[Libreoffice] RC4 / Windows size analysis ...

Thu Jan 27 10:04:43 PST 2011

Hi Steven,

On Wed, 2011-01-26 at 15:17 +1000, Steven Butler wrote:
> > > One idea, can we generate thesaurus idx file during install? That may
> > > solve few megabytes.
..
> I have had an attempt at this - code attached, it is dual licensed under
> LGPL / MIT although there are no (c) headers in the file (feel free to add
> some).

	Wow - great work :-) I've just pushed this to dictionaries/source in
master, and compiled it there. Still need some tweaks to get it called
in the various dictionaries/ makefiles I suppose - but it is a great
start thanks !

	Licensing wise - I'd like to add the standard LGPLv3+/MPL header to it
(see bootstrap/) but having MIT too is fine if you want.

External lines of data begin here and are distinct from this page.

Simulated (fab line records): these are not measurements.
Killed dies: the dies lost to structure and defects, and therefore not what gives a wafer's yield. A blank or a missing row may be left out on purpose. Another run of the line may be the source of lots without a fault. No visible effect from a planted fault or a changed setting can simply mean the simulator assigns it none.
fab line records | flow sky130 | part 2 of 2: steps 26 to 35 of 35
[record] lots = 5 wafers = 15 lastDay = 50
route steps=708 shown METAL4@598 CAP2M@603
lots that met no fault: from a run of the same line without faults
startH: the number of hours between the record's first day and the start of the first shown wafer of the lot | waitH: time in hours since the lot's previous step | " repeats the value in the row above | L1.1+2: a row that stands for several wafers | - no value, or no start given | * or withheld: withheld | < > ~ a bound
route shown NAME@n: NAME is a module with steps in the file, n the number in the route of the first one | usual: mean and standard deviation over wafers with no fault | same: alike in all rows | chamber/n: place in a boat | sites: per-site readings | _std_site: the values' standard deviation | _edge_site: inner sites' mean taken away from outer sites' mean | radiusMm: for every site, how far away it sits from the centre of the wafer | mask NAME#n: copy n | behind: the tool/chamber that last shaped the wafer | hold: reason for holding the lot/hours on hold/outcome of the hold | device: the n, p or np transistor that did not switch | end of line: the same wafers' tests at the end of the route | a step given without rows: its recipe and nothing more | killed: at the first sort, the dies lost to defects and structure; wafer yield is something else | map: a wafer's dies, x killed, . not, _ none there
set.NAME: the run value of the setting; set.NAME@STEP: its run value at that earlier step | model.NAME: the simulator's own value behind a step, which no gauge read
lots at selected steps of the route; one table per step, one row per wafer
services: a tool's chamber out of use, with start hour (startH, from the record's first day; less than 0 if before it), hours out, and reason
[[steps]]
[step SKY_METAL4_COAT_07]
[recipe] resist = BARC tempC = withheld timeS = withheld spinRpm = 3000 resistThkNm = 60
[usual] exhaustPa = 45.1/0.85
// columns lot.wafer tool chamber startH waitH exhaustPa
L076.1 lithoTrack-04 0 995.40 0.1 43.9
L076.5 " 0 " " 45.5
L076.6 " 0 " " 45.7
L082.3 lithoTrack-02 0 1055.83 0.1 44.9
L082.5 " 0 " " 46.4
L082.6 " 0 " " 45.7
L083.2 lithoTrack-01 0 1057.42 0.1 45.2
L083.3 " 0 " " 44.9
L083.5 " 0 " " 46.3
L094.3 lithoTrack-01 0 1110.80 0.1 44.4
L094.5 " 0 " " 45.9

	I was going to add it as an easy hack, but you beat me to it :-)

> I have no idea how this would be integrated into the build process as I'm
> not even sure where it is called from, but happy if someone wants to
> take up the challenge and/or incorporate it as an installer process.

	So - the installer process is more exciting on Windows I think - we'll
need to see how the setup_native/ tools are called and be inspired by
that I think.

> Here's timing of the CPP version on a Core i5 amd64 generating the
> following indices:
..	
> The same set of files using th_gen_idx.pl took around 5 seconds (although
> some basic fixups got it done to 3.5 seconds).

	Great - its trivial; indeed - it rather makes you wonder whether we
need the indexes at all ? [ I wonder what they are good for, and/or what
code loads and uses them ;-]. We may discover that in fact there is no
need for them to be indexed - any chance of a dig around ?

> What I have noticed while testing the change was that a lot of the
> dictionaries I processed have errors.

	Nasty.

> These range from having the entry count incorrect, causing the index
> process to miss a word (lots of these in some dictionaries), to having
> words apparently duplicated either as the next entry, or sometimes a long
> way apart.

	That is bad; we should mail the l10n list to ask them to have a look I
suppose.

> I have not attempted to fix these dictionary issues, but if they are
> serious it might be worth having a perl script that is able to validate
> the dictionaries are internally consistent.  Unfortunately, it would have
> to use heuristics as the file format makes it difficult to tell in general
> what kind of line is being processed.

	Right; we should validate them as we compile the index perhaps - or at
least, look at the parser and see how it has traditionally interpreted
them.

> The CPP version attached has a difference from the perl script in that
> when multiple entries are found, they appear to be coming out in reverse
> order to the original perl script.  What I'm curious about is what impact
> Having multiple entries for a word when loaded into libreoffice?

	Me too ;-)

> For reference I have attached an improved perl version of the perl script
> that runs a couple of seconds faster than the original.  I had three to
> four versions in my tree but changing none of them triggered a git diff to
> show the changes so I've attached the full copy.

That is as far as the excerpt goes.